Cat’s Cradle was Vonnegut’s fourth novel. He had started it nearly a decade earlier, in 1954, when he was just 31 years old. It is the story of Jonah, a journalist who has set out to write a book about what famous people were doing the day of the Hiroshima bombing. In the book, Jonah tracks down the three living descendants of Dr. Felix Hoenikker, one of the so-called fathers of the atomic bomb. Hoenikker is an eccentric scientist who once left a tip for his wife by his coffee cup and would go on to create a substance called Ice 9, which could freeze all water on Earth at room temperature—thus ending the world.
Cat’s Cradle made about as much impact on popular culture when it came out as Vonnegut’s previous books had, which is to say not much. His first novel, Player Piano, had been published more than 10 years prior, to little acclaim, and Vonnegut was scrambling to make ends meet for his growing family. After the war he had made a pretty good living writing short stories, until that market softened. Since then he had worked as an English teacher at a school for wayward boys and as a publicist for General Electric; in a fit of optimism, he had even started a doomed Saab dealership on Cape Cod. An apt word to describe Vonnegut’s state of mind in those years would be desperate. Little did he know that Slaughterhouse-Five, published in 1969, would make him one of the most famous writers in the world.

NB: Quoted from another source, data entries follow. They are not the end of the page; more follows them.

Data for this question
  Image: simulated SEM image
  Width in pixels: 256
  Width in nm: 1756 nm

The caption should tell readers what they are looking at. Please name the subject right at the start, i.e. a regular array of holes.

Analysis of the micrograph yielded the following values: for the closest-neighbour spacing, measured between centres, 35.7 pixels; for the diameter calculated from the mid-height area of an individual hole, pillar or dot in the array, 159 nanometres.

Vonnegut was similarly unaware that World War II would be the last war of what historians call the Industrial Age. In the 19th century, steam-powered machines had revolutionized human enterprise. Then, following the development of electricity, came a wave of innovation never before seen—the telegraph, telephone, automobile, airplane—as physicists such as Einstein and his successors illuminated the very fabric of the universe. Many of those same physicists would later join the Manhattan Project, harnessing the power of the atom and creating the first atomic weapon.
In some ways, Little Boy was the ultimate invention of the Industrial Age, which ended a few years later. What replaced it? The Atomic Age, of course, followed in the 1970s by the Information Age. Were Vonnegut alive today, he might say that whatever they call the age you live in is actually the name of the weapon they’re using to try to kill you.